The good news.

Nielsen ratings are [finally] changing.
The jury is out on whether or not including Twitter in their numbers will actually fill the gaps their polling methods leave, but the fact remains that Nielsen, in conjunction with Twitter, is in the process of implementing and testing that new system.

 

How does it work?

The twitter rating will register “affinity for a show.” Essentially, this tool analyzes the words in your tweet to determine if you are watching a show, and whether you are responding “positively” or “negatively.” In other words, whether you like or dislike it.  It also measures how you respond to the ads, and to product placement within a show. 

For example, if you tweet “Loving the #warehouse13 episode! Steve drives a sweet Prius!” that would be considered “positive affinity” for both the show and the advertiser. And that positive affinity is what advertisers want!

 

What does this mean for us?

It means we have a chance to influence how advertisers view the value of Warehouse 13 as a way to promote their product.

 

So what do I do?

If you already have a twitter account, excellent. If you don’t, get one. Then tweet about both the show and its advertisers during the LIVE BROADCAST on Syfy following these basic guidelines.

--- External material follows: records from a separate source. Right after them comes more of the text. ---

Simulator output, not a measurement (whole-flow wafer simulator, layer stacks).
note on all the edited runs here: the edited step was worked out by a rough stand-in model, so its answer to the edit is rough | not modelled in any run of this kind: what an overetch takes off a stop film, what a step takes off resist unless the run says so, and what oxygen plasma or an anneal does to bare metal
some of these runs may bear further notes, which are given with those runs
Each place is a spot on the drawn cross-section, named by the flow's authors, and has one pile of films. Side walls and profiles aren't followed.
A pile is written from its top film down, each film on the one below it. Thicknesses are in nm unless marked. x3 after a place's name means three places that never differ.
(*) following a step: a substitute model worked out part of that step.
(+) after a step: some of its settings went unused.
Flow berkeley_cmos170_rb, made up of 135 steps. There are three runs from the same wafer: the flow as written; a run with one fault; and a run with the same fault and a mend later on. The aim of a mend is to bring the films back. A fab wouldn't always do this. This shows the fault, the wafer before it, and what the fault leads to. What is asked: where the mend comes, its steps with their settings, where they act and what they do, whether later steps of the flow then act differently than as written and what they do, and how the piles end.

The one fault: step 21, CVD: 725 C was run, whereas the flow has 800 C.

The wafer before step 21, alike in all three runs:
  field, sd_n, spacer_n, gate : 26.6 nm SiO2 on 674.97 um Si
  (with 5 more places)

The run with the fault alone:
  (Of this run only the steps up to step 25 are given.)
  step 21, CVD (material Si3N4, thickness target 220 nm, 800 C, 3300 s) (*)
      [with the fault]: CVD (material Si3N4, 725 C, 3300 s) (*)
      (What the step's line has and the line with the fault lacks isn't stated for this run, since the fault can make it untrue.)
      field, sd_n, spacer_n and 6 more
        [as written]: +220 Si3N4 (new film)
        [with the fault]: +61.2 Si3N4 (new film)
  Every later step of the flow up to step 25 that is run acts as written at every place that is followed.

  1.  Keep the tone of your tweet positive.  The better the affinity, the better the numbers look for Warehouse 13. No matter what the product is – unless you have a personal objection to supporting that product – remember that company paid to advertise during Warehouse 13
  2. Use your words.  Whole words, not abbreviated text-speak, are more likely to get picked up and recognized by the system.

Pro Tip.

Toward the goal of making a twitter splash for Warehouse 13, we have developed a tool that will suggest a relevant tweet, and allow you to tweet it on your account with the click of a button.  This takes on the heavy lifting of coming up with appropriately positive messages about products you may not care about and allows you to help the show…even without watching the broadcast.